One Senator voting “present,” indicating that, while she would have voted “no,” she was pairing her vote, presumably as a courtesy, was pairing her vote with another Senator who was absent for his daughter’s wedding.



There was recurring bedlam from the Senate gallery, with Vice President Mike Pence repeatedly instructing the Sergeant at Arms to restore order.

So Kavanaugh was not actually confirmed by a majority of the Senate itself, but merely a slight majority of those Senators present. Had one vote changed to the negative, Pence could have broken the tie in favor of confirmation. Apparently if all Senators had been present, the Senator attending the wedding, and the Senator pairing her vote with him, would have made the total 51-49, also resulting in confirmation.

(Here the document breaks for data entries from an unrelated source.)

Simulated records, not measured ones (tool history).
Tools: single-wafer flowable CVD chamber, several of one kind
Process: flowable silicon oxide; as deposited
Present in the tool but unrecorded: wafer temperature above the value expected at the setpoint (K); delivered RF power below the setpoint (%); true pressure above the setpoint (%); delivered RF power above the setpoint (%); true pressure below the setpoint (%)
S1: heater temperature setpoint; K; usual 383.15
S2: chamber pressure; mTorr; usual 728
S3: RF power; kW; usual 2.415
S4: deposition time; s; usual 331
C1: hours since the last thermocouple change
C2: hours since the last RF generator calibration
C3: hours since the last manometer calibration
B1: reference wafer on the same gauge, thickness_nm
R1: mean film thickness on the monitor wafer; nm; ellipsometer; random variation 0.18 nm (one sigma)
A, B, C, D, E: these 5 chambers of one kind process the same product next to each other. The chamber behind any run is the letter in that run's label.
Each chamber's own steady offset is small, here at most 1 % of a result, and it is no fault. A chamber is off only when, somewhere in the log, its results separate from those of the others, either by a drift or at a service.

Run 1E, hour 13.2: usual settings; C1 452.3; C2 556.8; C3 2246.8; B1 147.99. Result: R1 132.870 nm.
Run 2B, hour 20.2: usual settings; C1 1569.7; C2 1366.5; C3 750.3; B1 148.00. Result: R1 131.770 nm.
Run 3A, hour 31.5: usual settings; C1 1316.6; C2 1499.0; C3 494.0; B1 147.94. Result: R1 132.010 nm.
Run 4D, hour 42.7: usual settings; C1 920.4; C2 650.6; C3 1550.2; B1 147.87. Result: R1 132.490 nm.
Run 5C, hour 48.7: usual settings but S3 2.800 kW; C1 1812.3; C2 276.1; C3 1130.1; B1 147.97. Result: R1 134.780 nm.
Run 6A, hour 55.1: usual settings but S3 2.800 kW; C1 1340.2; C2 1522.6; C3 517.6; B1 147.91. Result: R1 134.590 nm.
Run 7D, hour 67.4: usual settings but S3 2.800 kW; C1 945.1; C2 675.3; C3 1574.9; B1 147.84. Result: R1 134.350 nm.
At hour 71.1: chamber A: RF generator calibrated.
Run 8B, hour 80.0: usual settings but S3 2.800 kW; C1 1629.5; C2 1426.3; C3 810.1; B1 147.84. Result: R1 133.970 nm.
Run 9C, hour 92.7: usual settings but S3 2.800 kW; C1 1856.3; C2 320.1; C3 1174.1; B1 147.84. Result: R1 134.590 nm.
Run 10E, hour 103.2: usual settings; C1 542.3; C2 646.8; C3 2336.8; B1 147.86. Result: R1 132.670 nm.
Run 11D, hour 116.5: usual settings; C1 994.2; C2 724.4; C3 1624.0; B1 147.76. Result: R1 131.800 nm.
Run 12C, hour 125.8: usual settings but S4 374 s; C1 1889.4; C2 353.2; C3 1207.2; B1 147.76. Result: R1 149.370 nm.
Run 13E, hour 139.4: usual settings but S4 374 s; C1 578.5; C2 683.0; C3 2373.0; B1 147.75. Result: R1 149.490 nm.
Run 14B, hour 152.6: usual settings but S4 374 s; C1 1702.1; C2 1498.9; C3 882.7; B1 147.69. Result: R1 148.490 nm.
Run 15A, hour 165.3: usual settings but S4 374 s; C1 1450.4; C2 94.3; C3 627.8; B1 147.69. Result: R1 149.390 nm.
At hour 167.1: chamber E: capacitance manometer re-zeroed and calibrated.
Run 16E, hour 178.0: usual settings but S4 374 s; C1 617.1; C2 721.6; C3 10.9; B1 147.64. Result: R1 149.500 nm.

Supreme Court Facade with Parkland and Blossoming Trees, adapted from image at supremecourt.govThe Kavanaugh nomination drew controversy on multiple counts. Some proponents of decriminalized abortion suggested that Kavanaugh might become the deciding vote on the Court to scale back or reverse past decisions blocking prosecutions for abortion, while others suggested the Kavanaugh would actually uphold abortion.



The author of this article repeatedly raised concerns about Kavanaugh’s association with outgoing Justice Anthony Kennedy, and Kavanaugh’s ongoing publicly professed admiration for Kennedy.

Kennedy is one of the main architects of judicially spawned abortion in the United States, as well as a major architect of judicially fostered homosexual jurisprudence. Kennedy was the deciding vote and co-author of the Planned Parenthood of Pennsylvania v. Casey decision in 1992 that carried forward decriminalized abortion when it essentially upheld but modified Roe v. Wade. Kavanaugh clerked for Kennedy within a year or so of that decision.

Kennedy would later vote, and co-author, Supreme Court jurisprudence promoting the idea of sodomy, homosexuality and homosexual “marriage” as Constitutional rights.

Kavanaugh updated and reaffirmed his association with Kennedy during Kavanaugh’s nomination process by declaring Kennedy to be a champion of liberty, leaving a legacy of liberty. As pointed out by the author, that position defies the notion that the first liberty is the right of the innocent not to be deprived of life, as well as the concept that a government’s legitimacy is grounded up its defense of human life, one of the tenets of other basic principles such as justice and peaceful social order.



Meanwhile, however excruciating or involved the confirmation and investigative process might have become, there appeared to be no definitive resolution of questions raised about past alcohol-related criminal sexual wrongdoing by Kavanaugh, alleged by psychology professor Dr. Christine Blasey Ford, or other issues raised by Ford or others. One might wonder why, and how, a process that became so intrusive and so involved did not manage to get to the bottom of what actually did, or did not, happen.

In the past, a scholar of evidence raised the point that, regardless of a generalized American concept of “innocent until proven guilty,” in law, itself, there are different standards of proof for different frameworks and different purposes. For example, a criminal proceeding aimed at depriving life or liberty requires proof beyond a reasonable doubt, while a civil proceeding considering financial compensation only requires proof by a preponderance of the evidence. Even within a civil proceeding, there are different levels of proof for such steps as summary judgment, dismissal, the awarding of legal fees against a frivolous claim, and so forth.

In the case of a confirmation hearing, the issue is not whether to deprive the nominee of life or liberty, or of extracting money damages. The issue is whether to abstain from providing a position of great power. So, even though the subject matter relates to allegations of criminality and allegations of tortious misconduct, the standard of proof, and the willingness to remain neutral by not moving forward with confirmation, presumably could be different than the standards of proof for a criminal trial or civil proceeding.